Israel has begun its unilateral withdrawal of troops and evacuation of Jewish settlers from the Gaza Strip. This is the first time that settlements have been dismantled from land that Israel occupied in the third Middle East War (1967). There have been reports of small-scale clashes between settlers and security forces, a fatal shooting of a Palestinian by a settler, and a rocket attack in the south. But no major, bloody incident has been reported. The pullout is expected to be completed by the middle of next week.
Although Israeli Prime Minister Ariel Sharon and Palestinian Authority President Mahmoud Abbas announced a ceasefire at their summit meeting in February, sporadic clashes between the Israeli military and Palestinian extremists have kept the official ceasefire in constant danger of collapse. The only way to open the road to peace lies in the two sides building mutual confidence. The decision of the Palestinian side to engage to some extent in joint operations — for example by deploying security forces — with the Israeli army so that the withdrawal proceeds smoothly is a move in the right direction.
The biggest hurdle in promoting the “road map,” which calls for the coexistence of the two states of Israel and Palestine, is the settlement problem. Israel’s withdrawal from the Gaza Strip is not based on an agreement with Palestine, but is a unilateral move to promote the separation of the two states. The pullout, therefore, may certainly be a step forward in the peace process, but it does not readily get that process on track.
At the same time that it is withdrawing from Gaza, Israel is expanding settlements on the West Bank of the Jordan River and going ahead with the construction of a separation barrier. Although some settlements in the West Bank are also being withdrawn at present, in practice Israel is said to seek legitimacy for merging large settlements in the West Bank in exchange for the Gaza pullout. This is a major reason why Palestinians are criticizing the Israeli move as a ruse.

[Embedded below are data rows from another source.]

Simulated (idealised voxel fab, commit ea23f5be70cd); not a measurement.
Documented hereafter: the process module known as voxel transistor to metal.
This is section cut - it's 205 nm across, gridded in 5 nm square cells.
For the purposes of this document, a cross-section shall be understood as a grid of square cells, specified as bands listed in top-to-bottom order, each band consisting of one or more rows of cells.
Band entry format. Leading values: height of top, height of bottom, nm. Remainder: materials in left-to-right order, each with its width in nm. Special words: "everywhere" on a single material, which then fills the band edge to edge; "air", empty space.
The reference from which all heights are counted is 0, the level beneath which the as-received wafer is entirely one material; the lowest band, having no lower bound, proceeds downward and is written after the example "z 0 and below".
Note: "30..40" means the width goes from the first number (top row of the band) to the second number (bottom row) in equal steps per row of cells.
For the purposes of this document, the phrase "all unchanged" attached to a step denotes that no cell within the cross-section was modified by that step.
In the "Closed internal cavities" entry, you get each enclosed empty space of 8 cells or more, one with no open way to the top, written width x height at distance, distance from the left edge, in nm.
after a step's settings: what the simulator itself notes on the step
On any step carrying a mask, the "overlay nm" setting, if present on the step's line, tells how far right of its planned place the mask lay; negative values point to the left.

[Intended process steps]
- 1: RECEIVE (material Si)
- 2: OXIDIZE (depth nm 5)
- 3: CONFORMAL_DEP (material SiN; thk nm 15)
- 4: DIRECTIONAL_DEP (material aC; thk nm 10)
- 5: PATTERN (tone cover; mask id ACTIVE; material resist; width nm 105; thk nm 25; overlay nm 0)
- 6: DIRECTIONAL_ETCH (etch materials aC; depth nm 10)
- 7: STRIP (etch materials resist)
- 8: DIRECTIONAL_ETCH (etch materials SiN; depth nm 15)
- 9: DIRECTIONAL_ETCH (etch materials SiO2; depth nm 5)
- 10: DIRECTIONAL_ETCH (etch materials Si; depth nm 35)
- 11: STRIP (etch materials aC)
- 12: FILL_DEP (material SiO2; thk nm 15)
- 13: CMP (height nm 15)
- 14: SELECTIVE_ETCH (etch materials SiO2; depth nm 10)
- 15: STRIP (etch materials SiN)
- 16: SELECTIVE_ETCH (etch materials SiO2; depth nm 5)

Mr. Sharon has been negative toward holding peace talks. He has laid down the condition that Palestinian extremist groups must first decommission their weapons and disband. His position is understandable, but at the same time it should be noted that Israel’s policy of consolidating the occupied West Bank invites the suspicions and distrust of Palestinians, and is an obstacle to peace.
One reason for Israel’s unilateral withdrawal is the heavy economic burden of maintaining the settlements. Furthermore, a prevailing view has been that there is no future for 9,000 Jewish settlers living among 1.2 million hostile Palestinians in the Gaza Strip. Under such circumstances, a unilateral withdrawal may be the only viable step toward the de-escalation of violence and stabilization. Another reason for the withdrawal is strong political pressure from the administration of U.S. President George W. Bush, which is promoting the peaceful democratization of the Middle East as a whole. Mr. Sharon reportedly has had to push the pullout plan against opposition from the public and from within his own ruling party.
Mr. Abbas has said the withdrawal from the Gaza Strip is just a first step toward the end of the occupation of the West Bank. But a unilateral withdrawal does not apply to the West Bank, where 200,000 Jewish settlers live.
Extremists in such Islamic fundamentalist groups as Hamas have described the pullout as a victory for the anti-Israel resistance movement and have declared that they will continue the armed struggle against the occupation of the West Bank. Such opinions conflict with the standpoint of Mr. Abbas, who argues that the cessation of attacks will lead to the establishment of a Palestinian state.
Mr. Abbas’ policy is to promote the decommissioning of arms by encouraging the political participation of the extremists. Hamas has made gains in local elections since the end of last year and has scored resounding victories in Gaza. For this reason, in order to avoid a conflict in the Palestinian camp in Gaza following the Israeli pullout, the Palestinian Authority requested that Hamas join the Cabinet. Hamas refused.
There is the danger that the armed struggle, or a power struggle within the Palestinian camp, could become an excuse for Israel’s legitimizing a return to a hardline course. Next January, Palestine will hold a parliamentary election for its Legislative Council. Hamas should seriously consider participating in politics with this election.
The international community has been actively involved in Middle East peace in the past. Countries, including the United States as a mediator, and international organizations must continue to promote assistance toward the realization of peace and stabilization between Israel and Palestine.